In the final analysis, I think it comes down to personal preference. You note that we know the world only through our perceptions of it (“to be is to be perceived” was Berkeley’s famous way of putting it), and conclude that there is no material world independent of this awareness. Most scientists and philosophers note that objects apparently continue to exist when no one is aware of them, and also that different people apparently perceive them in much the same way, and conclude that there has to be something out there independent of any awareness of it.

I think the only way idealism can address the latter is by postulating that there is one universal awareness that in effect creates the perceived world. This is Berkeley’s God in the quad. Since this awareness is continuous, all its perceptions have an eternal existence. I guess that then all our individual perceptions are then partial realizations of this world. This is why our individual perceptions of the world are so similar.

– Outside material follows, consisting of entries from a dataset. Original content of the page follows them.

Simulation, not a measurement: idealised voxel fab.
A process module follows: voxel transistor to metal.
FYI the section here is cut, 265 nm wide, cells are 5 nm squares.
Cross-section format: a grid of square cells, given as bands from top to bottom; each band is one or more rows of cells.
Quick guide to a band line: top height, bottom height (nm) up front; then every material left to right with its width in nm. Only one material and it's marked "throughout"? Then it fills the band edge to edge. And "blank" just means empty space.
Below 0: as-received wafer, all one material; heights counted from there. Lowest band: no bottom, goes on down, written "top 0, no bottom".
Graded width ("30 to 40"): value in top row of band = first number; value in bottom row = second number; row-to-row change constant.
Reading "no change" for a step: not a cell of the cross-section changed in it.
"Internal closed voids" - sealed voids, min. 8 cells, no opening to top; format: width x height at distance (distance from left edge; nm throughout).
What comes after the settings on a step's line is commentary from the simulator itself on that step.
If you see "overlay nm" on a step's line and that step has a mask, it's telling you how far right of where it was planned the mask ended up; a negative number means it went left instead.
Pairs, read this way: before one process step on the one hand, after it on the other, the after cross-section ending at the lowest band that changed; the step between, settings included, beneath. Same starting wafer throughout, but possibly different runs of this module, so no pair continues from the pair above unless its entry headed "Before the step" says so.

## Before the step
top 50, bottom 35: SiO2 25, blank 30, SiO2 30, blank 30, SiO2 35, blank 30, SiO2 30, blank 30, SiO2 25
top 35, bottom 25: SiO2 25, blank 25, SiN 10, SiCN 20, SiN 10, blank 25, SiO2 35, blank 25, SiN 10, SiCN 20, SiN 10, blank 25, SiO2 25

But you still have to explain why so much in this universal awareness follows regular patterns that we call scientific laws, why so many phenomena tend to be highly predictable, why there are some things and not other things. It seems that this world created by a universal awareness is highly constrained, that it couldn’t be and can’t be a matter of anything goes. In other words, at a certain point, the world appears to be exist and develop in a manner that is so independent of awareness that for all practical purposes it might as well be independent of it. That is, even if all material phenomena are the perceptions of some universal mind, they still have a life of their own. They behave as if they were independent. Paranormal phenomena, if they do exist, are so rare that they really don’t impact this argument.